In the centre of the Square is an idealised equestrian statue of William III by John Michael Rysbrack, cast in 1733 and erected in 1736 to signify the city's loyalty. The brass statue is on a Portland ashlar pedestal with a moulded plinth and cornice and is a grade I listed building.

Architecture

The north side contains the Custom House (1835–37) by Sydney Smirke, (II* listed), and a terrace (1833) by Henry Rumley, which are now offices, (II* listed).

Custom House Queen Sq
Sydney Smirke's Custom House.

The east side contains some 20th-century buildings and the Port Authority Office (1889) by William Venn Gough. The Sailors Refuge which makes up nos 27–29 dates from 1709–11 and is II* listed.

The south side contains varied 18th century buildings, which are similar to those nearby in Queen Charlotte Street and King Street. Two are by R.S. Pope. The west side was rebuilt in the 1830s after the riot, largely by Henry Rumley, some of which are still private houses but many are offices.

Riot

Queen Square Riot 1831 engraving
The 1831 Riot in a nineteenth-century engraving

The Bristol Riots of 1831 took place after the House of Lords rejected the second Reform Bill, which aimed to get rid of some of the rotten boroughs and give Britain's fast growing industrial towns such as Bristol, Manchester, Birmingham, Bradford and Leeds, greater representation in the House of Commons. Bristol had been represented in the House of Commons since 1295, however by 1830 only 6,000 of the 104,000 population had the vote.

The local magistrate Sir Charles Wetherell, a strong opponent of the Bill, visited Bristol to open the new Assize Courts, on 29 October. He threatened to imprison participants in a disturbance going on outside, and an angry mob chased him to the Mansion House in Queen Square. The magistrate escaped in disguise but the mayor and officials were besieged in the Mansion-house.

The rioters numbered about 500 or 600 young men and continued for three days, during which the palace of the Bishop of Bristol, the mansion of the Mayor of Bristol, and private homes and property were looted and destroyed, along with demolition of much of the gaol. Work on the Clifton Suspension Bridge was halted and Isambard Kingdom Brunel himself was sworn in as a special constable.

Lieutenant-Colonel Thomas Brereton of the Dragoons led a charge with drawn swords through the mob in Queen Square. Hundreds were killed and wounded and the mob dispersed. Brereton was later court-martialled for leniency because he had refused to open fire on the crowds, but shot himself before the conclusion of his trial. About 100 people involved were tried in January 1832 by Chief Justice Tindal.

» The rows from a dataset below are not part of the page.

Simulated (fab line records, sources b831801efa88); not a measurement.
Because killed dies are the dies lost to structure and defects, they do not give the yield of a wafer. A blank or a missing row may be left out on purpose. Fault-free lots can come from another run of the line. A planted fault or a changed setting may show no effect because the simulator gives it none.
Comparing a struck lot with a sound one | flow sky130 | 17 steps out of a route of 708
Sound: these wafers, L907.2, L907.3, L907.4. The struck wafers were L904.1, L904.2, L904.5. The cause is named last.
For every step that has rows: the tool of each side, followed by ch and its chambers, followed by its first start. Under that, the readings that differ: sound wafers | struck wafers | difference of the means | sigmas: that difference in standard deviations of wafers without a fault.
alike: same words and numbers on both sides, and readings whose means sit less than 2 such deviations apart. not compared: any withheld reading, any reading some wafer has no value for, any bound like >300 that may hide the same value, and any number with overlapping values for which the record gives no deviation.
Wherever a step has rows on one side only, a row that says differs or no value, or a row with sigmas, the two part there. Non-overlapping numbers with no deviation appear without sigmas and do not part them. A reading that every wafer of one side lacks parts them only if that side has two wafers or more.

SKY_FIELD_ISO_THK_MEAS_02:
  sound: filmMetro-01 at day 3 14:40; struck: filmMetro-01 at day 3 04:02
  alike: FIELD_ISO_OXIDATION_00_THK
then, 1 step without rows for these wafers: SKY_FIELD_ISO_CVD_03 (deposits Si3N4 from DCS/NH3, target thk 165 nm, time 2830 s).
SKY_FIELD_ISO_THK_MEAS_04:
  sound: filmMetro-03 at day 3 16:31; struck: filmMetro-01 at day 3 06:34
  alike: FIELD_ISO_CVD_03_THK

Four men were hanged despite a petition of 10,000 Bristolian signatures, which was given to King William IV.

Restoration

Queen Square Bristol 5 shilling telegraph stamp 1877
A telegraph stamp used at the telegraph office in Queen Square in 1877.

In 1937 Bristol Corporation approved the construction of a dual carriageway road diagonally across the Square, from the north-west to the south-east corner. This formed part of the Inner Circuit Road, connecting Redcliffe Way with The Centre, and involved the demolition of property in both corners of the Square and the re-alignment of the Rysbrack statue.

By 1966 the Corporation were looking at the possibility of reducing the flow of traffic through the Square by changing the route of the Inner Circuit Road to pass along The Grove and thence across the mouth of St Augustine's Reach. They even considered it possible that the road across Queen Square might eventually be closed if circumstances permitted. By the 1980s it was recognised that the dual carriageway was a "massive intrusion" on the amenity of the Square, and plans were made to "put things right".

In 1992 the dual carriageway was closed to through traffic for an initial six-month trial period. It never reopened. Buses continued to pass around the Square, however, until they were eventually diverted via The Grove and Prince Street.

The Square has now been restored to a very high standard. The railings and forecourts of the surrounding buildings have been reinstated, and the central open space with its promenades and equestrian statue restored to their former grandeur. The restoration is recognised as a major success. To commemorate the 2000 Millennium, a circular carved stone inscription was laid on the ground around the Rysbrach statue, but it has since become badly damaged.

The Square is often used for public events, mostly in the summer months, although the east side and south side are prone to flooding after heavy rainfall.